Good and bad thinking ...

Came across the following on Climate etc., a blog run by Dr Judith Curry, a noted climate scientist.
Unfortunately, there is not simply good and bad thinking in the world, both easily recognized as such. There is also bad thinking that appears to be good and therefore wrongfully, sometimes disastrously, used as the basis of very important decisions. Very often this “bad thinking” is defended and “rationalized” in a highly sophisticated fashion. However flawed, it successfully counterfeits good thinking, and otherwise intelligent people are taken in. Such thinking is found in every dimension of human life and in every dimension it does harm; in every dimension it works against human well-being. 
While she is addressing some of the name calling and arguing in the climate science/Anthropomorphic Global Warming debate that black is white and vice versa, it struck me, reading her article, that this is what has gone wrong in so many aspects of our present society. In my view the entire Politically Correct agenda is a result of "Bad Thinking" in that it has taken perfectly reasonable and logical issues and created a monster out of them.  Morality is turned on it's head in this process and becomes a draconian beast, the ally of bullies and misogynists who spend all their time examining every statement and every action in others in an effort to find and " - ismist" intention.


This is what has spawned such oxymorons as "institutional racism, sexism, homophobia" and so many more. This is what spawns the sort of idiot who can take a light-hearted comment and turn it into a racist slur, or see a father taking a photograph of his child and turn it into an act of paedophilia.


How does it arise? I suspect it begins innocently enough, as something one can identify with as a "cause" to be supported. Gradually it grows as more and more misinformation is added or misdirection is received until someone, who probably has a tendency toward obsession anyway, becomes so convinced of the "justice" of their cause, they start a crusade. This is the sort of thing that begins with, for example, the perfectly reasonable desire of those who find themselves drawn to a same-sex relationship, to be able to enjoy that relationship openly and without censure. Then it becomes a campaign to demand that everyone must acknowledge that right and finally, as in Sparta, it must be made the "norm" in the eyes of the campaigner. In this drive to compel everyone to accept everything, all sense of balance and "reasonableness" is lost. If you disagree with someone's views, you risk being labeled fascist, if you think Islam isn't the same as Christianity, you are an Islamophobe. If you are uncomfortable with homosexuality, you are a homophobe. Normal, everyday behaviour is now regarded with suspicion by the advocates of PC ideology because it might mask some "-ism" they are against. Using an ordinary figure of speech can get you branded as a racist ...
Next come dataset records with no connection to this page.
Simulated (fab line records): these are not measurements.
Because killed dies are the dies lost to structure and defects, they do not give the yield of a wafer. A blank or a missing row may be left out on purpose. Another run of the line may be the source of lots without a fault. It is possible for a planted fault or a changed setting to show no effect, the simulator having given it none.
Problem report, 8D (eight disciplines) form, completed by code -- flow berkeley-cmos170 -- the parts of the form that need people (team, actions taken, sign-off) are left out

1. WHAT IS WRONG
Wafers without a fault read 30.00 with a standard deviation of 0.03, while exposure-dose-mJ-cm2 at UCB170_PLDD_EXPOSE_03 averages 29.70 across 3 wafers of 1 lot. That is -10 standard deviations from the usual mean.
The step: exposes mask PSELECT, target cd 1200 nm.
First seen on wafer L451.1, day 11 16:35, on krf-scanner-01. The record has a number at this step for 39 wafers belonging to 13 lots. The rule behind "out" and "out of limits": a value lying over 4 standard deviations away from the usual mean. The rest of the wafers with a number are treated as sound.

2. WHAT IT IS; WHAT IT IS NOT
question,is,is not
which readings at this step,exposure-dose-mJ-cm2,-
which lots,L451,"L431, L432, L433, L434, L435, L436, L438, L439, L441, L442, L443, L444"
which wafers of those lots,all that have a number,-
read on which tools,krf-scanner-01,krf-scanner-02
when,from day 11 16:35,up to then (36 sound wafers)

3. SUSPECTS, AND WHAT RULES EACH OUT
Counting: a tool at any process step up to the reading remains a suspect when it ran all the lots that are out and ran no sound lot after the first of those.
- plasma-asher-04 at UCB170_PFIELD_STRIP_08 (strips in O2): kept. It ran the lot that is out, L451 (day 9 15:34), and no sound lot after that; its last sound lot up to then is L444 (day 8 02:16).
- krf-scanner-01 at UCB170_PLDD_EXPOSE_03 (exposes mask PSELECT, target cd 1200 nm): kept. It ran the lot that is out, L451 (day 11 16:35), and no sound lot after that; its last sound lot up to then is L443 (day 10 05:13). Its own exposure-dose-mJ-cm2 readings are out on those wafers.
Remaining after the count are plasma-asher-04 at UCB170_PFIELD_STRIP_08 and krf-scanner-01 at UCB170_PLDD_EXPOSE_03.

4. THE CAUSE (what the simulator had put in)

Another example of how this kind of thinking can be used is to study the case of the fundamentalist in any religion. They will consider no argument around their belief. The reasoning is usually circular and closed. This is clearly manifest in both sides of the climate change debate. Neither side will actually 'hear' what the other side is saying - hence Dr Curry's "bad thinking" label.


But "bad thinking" seems to pervade almost every aspect of our lives at present. I have already mentioned the religious fundamentalist, but they are joined by the anti-religion faction who have arrived, by some rather interesting manipulations of facts, at the conclusion that all wars are started by religions and all sexual abuse is committed by Roman Catholic priests... Again, if the actual crime statistics are examined, less than 2% of all clergy commit any sort of offence and this accounts, across the world, for under 10% of the actual crimes of sexual abuse. What one must not do, is try to discuss this with anyone who is convinced of the mantra: religion = war; clergy = abusers.


I find myself asking what is it in some people that prevents them from critically examining their reasoning or their cause? Is it actually a form of mental illness? 


Maybe there's a doctorate and vast amount of research funding to be had in examining it!